Following digital audio, images, and video, 3D models can be considered the next wave of digital multimedia. Virtual geometric models are ubiquitous in computer games, computer-generated movies, CAD systems, numerical simulation, and many other applications. In these fields, triangle meshes are the standard representation for geometric objects. Their conceptual simplicity enables highly efficient processing of geometric data sets.
In this course we discuss the geometry acquisition and processing pipeline: We start with different methods for 3D scanninig, which typically yield a large amount of sample points. This point cloud is subsequently converted into a triangle mesh. The resulting meshes then have to be optimized with respect to different quality criteria: Mesh smoothing removes noise, mesh simplification reduces the number of triangles while preserving the overall shape, remeshing improves the shape of triangles. Mesh parameterization computes a uv-layout for texturing the objects, and mesh deformation allows to change its geometric shape. Finally, mesh compression aims at compact storage of massive 3D models. Besides these methods we will also learn about some fundamental concepts in geometry processing, which are used in most of the approaches (e.g. discrete differential geometry, solving partial differential equations on a mesh).

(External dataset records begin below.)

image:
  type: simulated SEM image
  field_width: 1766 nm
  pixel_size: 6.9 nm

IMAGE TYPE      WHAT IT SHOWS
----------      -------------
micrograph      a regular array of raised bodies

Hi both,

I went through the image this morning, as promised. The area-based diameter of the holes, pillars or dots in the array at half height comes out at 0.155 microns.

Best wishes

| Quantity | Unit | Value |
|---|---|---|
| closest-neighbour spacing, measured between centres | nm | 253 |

Most of the techniques you only understand if you really try to use them, i.e., if you implement them. Our exercises therefore consist of a few mini-projects, where students can work on their own or in groups of 2-4 and implement the methods learned in the lecture. The overall goal of the programming exercises is to scan, reconstruct, and optimize ourselves, based on the full-body scanner of our research group, to obtain a 3D-printable virtual clone.